Many investors have become extremely bullish on gold and silver since last summer. It isn't uncommon to see, in print, price objectives of $1,500 to $4,000 cited for gold and $100 to $200 for silver.
Although I don't believe we'll see $100 silver (unless a runaway inflation causes bread to cost $10 a loaf), it's possible that gold or silver (or both) may be in a new bull market now. However, some of the reasons offered in support of the rosy futures for gold and silver are fallacious.
And if your reasons for making an investment are wrong, you can get hurt—even if the investment is generally right. With wrong reasons, you might stay in too long (as many people did in 1980 by waiting for $100 silver); you might invest more than you should (thinking the investment can't possibly lose); or you might refuse to cut your losses by getting out if the trend goes against you.
So this article examines six bullish arguments for hard money investments that I've seen or heard in the past few months. The sources aren't given because it's the content that's in question, not the speaker. In some cases, I've paraphrased the argument to condense it.
1. The Federal Reserve has given up its tight-money policy and begun reflating; so price inflation and the gold price will go to new highs.
It seems to be gospel that the Federal Reserve, afraid of a worsening recession, threw in the towel during the summer of 1982, cranked up the printing presses, flooded the country with new liquidity, and drove interest rates downward. I haven't seen one piece of evidence to support this idea. It simply is assumed that if interest rates fell, the Federal Reserve must have caused the event—as if it were impossible for interest rates to fall for any other reason.
In truth, during the months of the supposed easing, the growth rates for the M2 money supply, for bank reserves, and for the monetary base all slowed from what they had been during the first six months of 1982. It was only at the end of 1982 that monetary growth began to speed up. And that most likely was an aberration that will have been reversed by the time you read this.
The "easing" hypothesis was supported by supposed statements by Fed Chairman Paul Volcker that the Fed was abandoning its money-supply targets in favor of lower interest rates. In fact, he didn't say that.
Because of changes in the laws, banks began offering new types of accounts and services last year. This caused some bank deposits to be switched from one type of account to another. In addition, the downward trend in interest rates caused transfers out of savings accounts and money market certificates and into checking accounts.

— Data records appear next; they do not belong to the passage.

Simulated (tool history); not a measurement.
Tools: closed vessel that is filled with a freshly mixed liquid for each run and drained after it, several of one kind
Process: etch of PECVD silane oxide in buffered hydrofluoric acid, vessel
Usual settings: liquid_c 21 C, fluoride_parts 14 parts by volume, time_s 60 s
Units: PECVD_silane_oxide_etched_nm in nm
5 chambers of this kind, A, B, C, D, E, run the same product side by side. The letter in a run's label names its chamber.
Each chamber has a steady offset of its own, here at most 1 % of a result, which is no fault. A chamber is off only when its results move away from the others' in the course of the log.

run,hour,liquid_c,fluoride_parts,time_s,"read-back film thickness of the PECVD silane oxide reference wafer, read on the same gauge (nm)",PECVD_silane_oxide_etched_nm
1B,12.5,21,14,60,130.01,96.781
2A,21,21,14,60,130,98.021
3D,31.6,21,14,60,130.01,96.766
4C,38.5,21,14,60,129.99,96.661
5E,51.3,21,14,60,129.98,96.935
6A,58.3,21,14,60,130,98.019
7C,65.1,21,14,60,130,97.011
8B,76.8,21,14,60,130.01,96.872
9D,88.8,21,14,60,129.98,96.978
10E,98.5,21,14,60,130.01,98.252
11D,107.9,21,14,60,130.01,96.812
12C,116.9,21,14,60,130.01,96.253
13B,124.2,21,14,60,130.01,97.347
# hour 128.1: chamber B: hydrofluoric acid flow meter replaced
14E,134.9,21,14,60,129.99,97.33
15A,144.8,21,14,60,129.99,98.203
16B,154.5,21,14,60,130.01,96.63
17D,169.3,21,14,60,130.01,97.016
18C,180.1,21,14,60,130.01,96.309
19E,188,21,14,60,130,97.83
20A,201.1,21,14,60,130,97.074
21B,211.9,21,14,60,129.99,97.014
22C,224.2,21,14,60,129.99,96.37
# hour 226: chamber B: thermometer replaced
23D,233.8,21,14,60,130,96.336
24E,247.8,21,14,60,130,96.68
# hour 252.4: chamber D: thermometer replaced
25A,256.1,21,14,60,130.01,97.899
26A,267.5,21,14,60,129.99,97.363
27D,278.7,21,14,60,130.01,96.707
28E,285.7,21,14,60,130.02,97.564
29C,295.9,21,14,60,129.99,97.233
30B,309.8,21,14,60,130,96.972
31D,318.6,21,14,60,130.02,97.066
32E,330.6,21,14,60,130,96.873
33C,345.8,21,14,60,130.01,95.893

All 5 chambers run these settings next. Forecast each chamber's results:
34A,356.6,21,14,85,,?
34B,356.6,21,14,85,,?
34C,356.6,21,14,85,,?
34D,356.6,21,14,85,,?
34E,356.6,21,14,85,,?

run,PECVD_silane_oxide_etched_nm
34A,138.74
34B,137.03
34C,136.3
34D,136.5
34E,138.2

Because of these shifts, the Fed expected the M1 money supply to be fairly volatile, while M2 (which includes almost all bank deposits) would be much more steady. So Volcker said the Fed would pretty much ignore M1 for the rest of 1982, paying more attention to M2. But he said nothing about trying to influence interest rates.
The Fed lowered the discount rate several times during 1982. But this was in response to falling interest rates, not the cause of them. It has been more than a decade since the discount rate was used as a tool to influence the economy. Had the change in the discount rate been a cause, rather than an effect, the result would have shown up in the monetary aggregates—but there was no big spurt in the monetary aggregates.
Since October 1979, the Federal Reserve has maintained a more consistent monetary policy than it had pursued at any time during the previous 20 years. The Fed might throw all that away tomorrow morning, but there's no evidence so far that it has done so already.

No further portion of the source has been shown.